Obama: In Some Neighborhoods It’s Easier To Buy A Handgun Than A Fresh Vegetable

The Associated Press
The Associated Press

During an event in South Carolina, President Obama told students that he was disappointed that Congress refused to pass gun restrictions after the Sandy Hook elementary massacre.

“I’ll be honest with you, I thought that after what happened at Sandy Hook, that that would make us think about [it],” he said during a town hall event at Benedict College.

Obama said that one of the hardest days of his presidency was talking to the parents of children who were “gunned down in their own classroom.”

“You would have thought at that point, that’s gotta be enough of a motivator for us to want to do something about this,” he said with disbelief. “And we couldn’t get it done.”

He explained that he was still trying to do what he could to “crack down” on the availability of guns, but that it was difficult.

In some neighborhoods, he said, it was “easier for you to buy a firearm than it is to buy a book.”

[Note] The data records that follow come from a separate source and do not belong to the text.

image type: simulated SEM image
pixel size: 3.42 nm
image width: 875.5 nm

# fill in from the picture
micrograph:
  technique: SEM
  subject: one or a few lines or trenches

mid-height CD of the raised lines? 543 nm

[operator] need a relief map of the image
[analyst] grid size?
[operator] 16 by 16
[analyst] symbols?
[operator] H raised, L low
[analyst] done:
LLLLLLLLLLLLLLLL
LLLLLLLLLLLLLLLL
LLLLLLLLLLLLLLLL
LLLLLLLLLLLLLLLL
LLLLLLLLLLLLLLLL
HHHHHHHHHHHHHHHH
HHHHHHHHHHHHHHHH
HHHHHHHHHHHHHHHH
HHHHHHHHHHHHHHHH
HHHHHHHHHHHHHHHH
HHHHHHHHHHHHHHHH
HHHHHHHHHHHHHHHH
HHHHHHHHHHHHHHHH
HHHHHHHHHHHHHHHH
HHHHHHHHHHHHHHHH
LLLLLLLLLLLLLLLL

“There are neighborhoods that it’s easier for you to buy a handgun and clips than it is to for you to buy a fresh vegetable,” he said. “As long as that’s the case than we’re going to continue to see unnecessary violence.”

Obama complained that in some places, political figures were trying to loosen gun restrictions.

“In fact, in some places it goes the opposite direction,” he said. “People just say well we should have firearms in Kindergarten and we should have machine guns in bars, and you think I’m exaggerating – I mean you look at some of these laws that come up.”